Slow-down/ speed-up file

from pydiogment.augt import slowdown, speed

test_file = "path/test.wav"
slowdown(test_file, 0.8)
speed(test_file, 1.2)

Apply random cropping to the file

from pydiogment.augt import random_cropping

test_file = "path/test.wav"
random_cropping(test_file, 1)

Change shift data on the time axis in a certain direction

from pydiogment.augt import shift_time

test_file = "path/test.wav"
shift_time(test_file, 1, "right")
shift_time(test_file, 1, "left")

Audio files format

This library currently supports mono WAV files only.

📑 Documentation

A thorough documentation of the library is available under pydiogment.readthedocs.io.

👷 Contributing and bugs report

Contributions are welcome and encouraged. To learn more about how to contribute to Pydiogment please refer to the Contributing guidelines

To report bugs, request a feature or just ask for help you can refer to the issues section. Before reporting a bug please make sure it is not addressed by an older issue and make sure to add your operating system type, its version number and the versions of the dependencies used.

🎉 Acknowledgment and credits

The test file used in the pytests is OSR_us_000_0060_8k.wav from the Open Speech Repository.

pydiogment's People

Contributors

Stargazers

Watchers

Forkers

dendisuhubdy templeblock sidney1994 kelelexu teora trendingtechnology sandy4321 5l1v3r1 cxzhp cnheider tranmduc lixianyi monk1337 dhockaday ecliptic-y baekms

pydiogment's Issues

[JOSS Review] unit tests and output files

reference review issue

In hitting the "automated tests" section, I noticed a couple of things about the unit test framework that could be improved.

All tests seem to detect existence of the output file, but this does not confirm correct behavior. For many of the tests, it would be simple enough to detect, eg, changes in length or gain. For others (eg IR) you might need to do regression testing against known correct outputs.
Minor thing, but your tests don't clean up after themselves. If you're using something like travis with build caching enabled, outputs from old runs could linger, and lead to spurious passing tests (because the files exist from a previous run). Since you're using pytest already, it wouldn't be too much work to use a tmp_path fixture to prevent this kind of behavior: https://docs.pytest.org/en/latest/tmpdir.html , or otherwise clean up old outputs after tests execute (pass or fail).

Point (2) would be much easier if the API was extended to allow the user to specify a target output path (#11). I see that you use the output filename to encode the deformation parameters, and letting a user specify the path exactly might make that difficult. I have some thoughts about how you might be able to accomplish both things (ie via string interpolation), but that might be out of scope for the testing issue.

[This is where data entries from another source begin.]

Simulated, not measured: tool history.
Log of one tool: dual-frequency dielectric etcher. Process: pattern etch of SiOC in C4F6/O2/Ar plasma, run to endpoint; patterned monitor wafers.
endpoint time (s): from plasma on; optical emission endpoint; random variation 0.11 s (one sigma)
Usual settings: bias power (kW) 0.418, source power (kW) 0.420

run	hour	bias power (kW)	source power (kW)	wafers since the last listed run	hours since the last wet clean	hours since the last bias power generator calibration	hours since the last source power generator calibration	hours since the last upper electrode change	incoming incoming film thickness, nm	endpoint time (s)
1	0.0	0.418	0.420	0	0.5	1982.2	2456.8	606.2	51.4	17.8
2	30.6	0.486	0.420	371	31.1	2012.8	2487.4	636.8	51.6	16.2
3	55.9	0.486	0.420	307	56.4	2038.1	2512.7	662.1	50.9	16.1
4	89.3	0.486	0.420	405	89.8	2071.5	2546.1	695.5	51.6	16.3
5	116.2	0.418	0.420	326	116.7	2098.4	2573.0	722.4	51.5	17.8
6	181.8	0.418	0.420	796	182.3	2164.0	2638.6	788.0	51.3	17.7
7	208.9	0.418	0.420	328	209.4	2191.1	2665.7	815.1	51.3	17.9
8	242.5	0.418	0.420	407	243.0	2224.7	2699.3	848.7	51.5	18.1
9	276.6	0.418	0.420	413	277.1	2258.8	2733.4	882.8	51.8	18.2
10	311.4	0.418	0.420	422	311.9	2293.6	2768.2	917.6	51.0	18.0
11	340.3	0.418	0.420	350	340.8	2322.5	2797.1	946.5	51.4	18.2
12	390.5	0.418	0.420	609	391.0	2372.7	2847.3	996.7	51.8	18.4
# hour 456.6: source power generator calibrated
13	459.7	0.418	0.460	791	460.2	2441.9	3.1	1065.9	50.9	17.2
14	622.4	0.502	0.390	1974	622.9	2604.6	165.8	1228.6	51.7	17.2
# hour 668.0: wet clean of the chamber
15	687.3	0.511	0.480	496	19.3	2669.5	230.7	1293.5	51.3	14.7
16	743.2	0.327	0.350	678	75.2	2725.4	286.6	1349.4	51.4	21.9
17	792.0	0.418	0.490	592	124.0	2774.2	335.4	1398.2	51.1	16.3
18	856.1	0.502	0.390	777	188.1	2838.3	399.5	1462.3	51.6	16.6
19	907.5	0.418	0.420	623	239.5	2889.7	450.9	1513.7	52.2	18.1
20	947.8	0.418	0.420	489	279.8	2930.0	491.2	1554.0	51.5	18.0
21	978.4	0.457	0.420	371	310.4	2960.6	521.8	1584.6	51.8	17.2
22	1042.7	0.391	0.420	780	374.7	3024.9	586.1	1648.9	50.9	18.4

Code documentation for pydiogment.utils.filters

the file pydiogment.utils.filters is missing the code documentation.

Add/Remove abbreviation of University names

Add/Remove abbreviation of University names in the paper.

Frequency masking

Any plan to add the ability to mask certain frequency ranges?

Speed benchmark vs nlpaug audio augmentations

Would be nice to have a speed benchmark vs https://github.com/makcedward/nlpaug

[JOSS Review] Paper details, related work, experiments

review issue

I read through the paper, and have a few comments for improving it.

Related work

A few projects that aren't, but should be cited:

Mauch, Matthias, and Sebastian Ewert. "The audio degradation toolbox and its application to robustness evaluation." (2013). (And python port: https://github.com/sevagh/audio-degradation-toolbox )
Schlüter, Jan, and Thomas Grill. "Exploring Data Augmentation for Improved Singing Voice Detection with Neural Networks." ISMIR. 2015.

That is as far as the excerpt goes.